Tara Van Unen, senior manager of market development at Ixia (www.ixia.com), says:

There is no such thing as a perfect network. Physics imposes limitations such as noise on copper or fiber optic cables and the speed of electrical pulses on wires or light on fiber optics. Packets may be lost or delayed by transient congestion in switching elements of the net. Packets may also be lost, replicated, or reordered by changes in routing or transitions between slow-path and fast-path routing mechanisms. Packet reordering may also be caused by “load balancing” of traffic between a pair of routers using a set of parallel links.

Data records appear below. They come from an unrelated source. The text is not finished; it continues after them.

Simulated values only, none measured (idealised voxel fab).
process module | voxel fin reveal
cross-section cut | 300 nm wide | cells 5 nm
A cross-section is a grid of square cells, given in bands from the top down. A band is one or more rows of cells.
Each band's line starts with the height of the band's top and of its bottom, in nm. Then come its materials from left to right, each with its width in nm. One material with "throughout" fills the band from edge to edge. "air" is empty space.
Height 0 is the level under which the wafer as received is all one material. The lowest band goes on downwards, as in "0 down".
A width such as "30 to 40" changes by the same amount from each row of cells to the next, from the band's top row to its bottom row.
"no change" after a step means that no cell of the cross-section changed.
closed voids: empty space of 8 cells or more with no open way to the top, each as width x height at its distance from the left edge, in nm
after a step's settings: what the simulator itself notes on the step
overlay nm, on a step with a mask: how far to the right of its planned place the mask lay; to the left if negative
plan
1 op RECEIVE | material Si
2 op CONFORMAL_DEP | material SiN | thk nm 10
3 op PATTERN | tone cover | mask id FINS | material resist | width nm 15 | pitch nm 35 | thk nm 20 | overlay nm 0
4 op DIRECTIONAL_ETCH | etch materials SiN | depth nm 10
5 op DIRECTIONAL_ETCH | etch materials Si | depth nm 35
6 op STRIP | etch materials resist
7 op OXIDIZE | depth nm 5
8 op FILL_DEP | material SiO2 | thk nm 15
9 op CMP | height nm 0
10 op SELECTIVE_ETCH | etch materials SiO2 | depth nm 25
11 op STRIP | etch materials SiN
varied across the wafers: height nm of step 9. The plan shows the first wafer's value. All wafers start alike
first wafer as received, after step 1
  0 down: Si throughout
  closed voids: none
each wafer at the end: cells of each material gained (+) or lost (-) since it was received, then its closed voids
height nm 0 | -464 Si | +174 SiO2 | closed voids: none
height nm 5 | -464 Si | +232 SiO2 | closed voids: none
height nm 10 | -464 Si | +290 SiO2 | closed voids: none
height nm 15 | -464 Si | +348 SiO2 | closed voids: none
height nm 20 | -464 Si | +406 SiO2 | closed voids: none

These conditions create delays from a few milliseconds to a few minutes. There are times when there is no usable route for packets to flow from some point A to some other point B on the net. Reordering caused by parallel telecommunications links can last for as long as those links are in place.

Data center switches need to deliver ultra-low latency for mission critical applications. They need to deliver the best latency performance to analyze and compute time-sensitive data. They also must also work effectively to minimize delay in the WAN to ensure prompt delivery of data.
In order to correctly assess WANs before depending on their performance, WAN emulation must occur. Thorough WAN emulation means validating several items:

  • Pre-deployment testing of applications that work over WAN
  • Identifying application behavior that can vary widely from LAN to WAN
  • Delay and delay variations

Enterprises need to validate the impact of real network characteristics on enterprise applications before deployment. They also must characterize how WAN acceleration works over a real link with delay and other impairments. Service providers need to understand the impact of impairments on services being deployed such as video, voice, and web applications. They also must characterize the robustness of Ethernet-based backhauled services under real world network environments. NEMs need to validate resiliency and robustness of their equipment using diverse, real-world mixes of traffic, services, and users, as well as verify the functionality of Ethernet and MPLS OAM operation.

WAN emulation should necessarily include elements such as:

  • Voice, video, and data transmission over TCP/IP
  • Variety of TCP and HTTP acceleration techniques
  • Buffering techniques for bandwidth optimization
  • Data compression
  • Transparent caching
  • Bandwidth on demand
  • Asymmetric links
  • Dynamic bandwidth allocation
  • WAN impairment

Injecting WAN impairment into existing networks allows IT managers, carrier operators, and equipment manufacturers to measure network recovery times and overall end user QoE. WAN impairment includes:

  • Delay and delay variations
  • Packet Drop
  • Packet reordering
  • Packet duplication
  • Bit error insertion to emulate network errors
  • Link bandwidth limiting
  • WAN forwarding error interruption
  • Ethernet CRC auto-correction

Equipment manufacturers, service providers, and enterprises have long needed to validate the functionality of their LAN and LAN applications. With the continued growth of world-wide connectivity, along with new models such as cloud-based and virtualized infrastructures, services over WANs must be managed as well. These factors, in addition to the growing nature of bandwidth intensive applications, multiplying wireless devices, and exponential increase in users, mean that networks can no longer afford to ignore how delays in WAN networks affect their customer QoE.

Today, testing solutions exist that can combine layer 2 through 3 load generation and network impairment in to the same solution to deliver “real world” accuracy when testing networks prior to or during deployment. These solutions provide unprecedented scaling to test network impairments for extensive wide area network emulations. Network administrators or testing engineers can save time and effort with an integrated user interface, which enables rapid configuration of both layer 2 and layer 3 traffic, as well as network impairments. An easy-to-use interface gives users access to a unique integration of traffic generation and associated impairment configuration. This also ensures simplified impairment test creation by generating many protocol fields of interest in the traffic classifier configuration, which users can customize to meet a variety of testing needs.